Moore said in the email that the degree of the vandalism was so severe, it delayed the district’s compliance with the law.
Sommer said the vandalism of pad and tampon dispensers is a direct result of a lack of proper education about bodily changes. Having products in the bathrooms is only the first step, she said.
Skibar, the head of custodial staff at Barkstall Elementary, said around half of the products he stocks every week end up being wasted.
“Kids play with the products. I find some of the products in the garbage cans unused,” Skibar said.
To make students more comfortable talking about periods and to prevent them from playing with the products, Sommer said schools need to educate all students — boys and girls — why the products are there. Schools must normalize periods in the bathrooms and in the classroom, Sommer said.
“If they really respect why they're there and people's needs, then it may help to overcome some of what may happen with the product,” she said.
As recently as early December, students said they still noticed empty dispensers at school but have accepted that they just have to bring their own products.
Their parents said they are beyond frustrated with the district’s noncompliance.

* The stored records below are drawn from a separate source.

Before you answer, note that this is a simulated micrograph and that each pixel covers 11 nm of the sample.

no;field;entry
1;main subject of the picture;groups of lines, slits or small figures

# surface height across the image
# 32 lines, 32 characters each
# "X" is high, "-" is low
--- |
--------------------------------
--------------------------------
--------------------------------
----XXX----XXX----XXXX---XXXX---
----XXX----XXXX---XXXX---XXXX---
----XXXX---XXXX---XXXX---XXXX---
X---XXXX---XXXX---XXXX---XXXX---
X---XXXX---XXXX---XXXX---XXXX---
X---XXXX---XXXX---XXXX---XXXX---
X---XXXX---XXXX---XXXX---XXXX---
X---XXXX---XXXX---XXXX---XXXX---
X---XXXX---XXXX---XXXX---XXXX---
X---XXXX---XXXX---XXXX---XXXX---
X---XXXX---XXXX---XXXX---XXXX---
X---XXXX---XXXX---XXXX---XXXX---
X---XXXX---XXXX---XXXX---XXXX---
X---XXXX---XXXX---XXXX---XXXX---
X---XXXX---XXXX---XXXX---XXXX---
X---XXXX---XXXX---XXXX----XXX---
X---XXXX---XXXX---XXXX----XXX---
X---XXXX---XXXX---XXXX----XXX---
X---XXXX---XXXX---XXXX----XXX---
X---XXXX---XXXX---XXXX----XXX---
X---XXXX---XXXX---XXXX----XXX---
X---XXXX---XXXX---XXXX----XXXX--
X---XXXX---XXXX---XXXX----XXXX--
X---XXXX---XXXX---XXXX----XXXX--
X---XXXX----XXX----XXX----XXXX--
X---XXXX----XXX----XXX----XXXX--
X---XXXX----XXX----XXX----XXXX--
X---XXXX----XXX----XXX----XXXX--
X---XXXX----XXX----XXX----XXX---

“I feel like this law is just basic common sense, but since we don't have basic common sense, it has to be legislated,” Thomas said. “And now that the law is legislated, they aren't even complying with that.
“And it's just, it's so shocking when, in the face of all this, you cannot do the most basic thing to support these little humans that are in our buildings, even if it's legislated.”
Thomas said will keep advocating until the dispensers in the bathrooms of Unit 4 schools provide students with pads and tampons.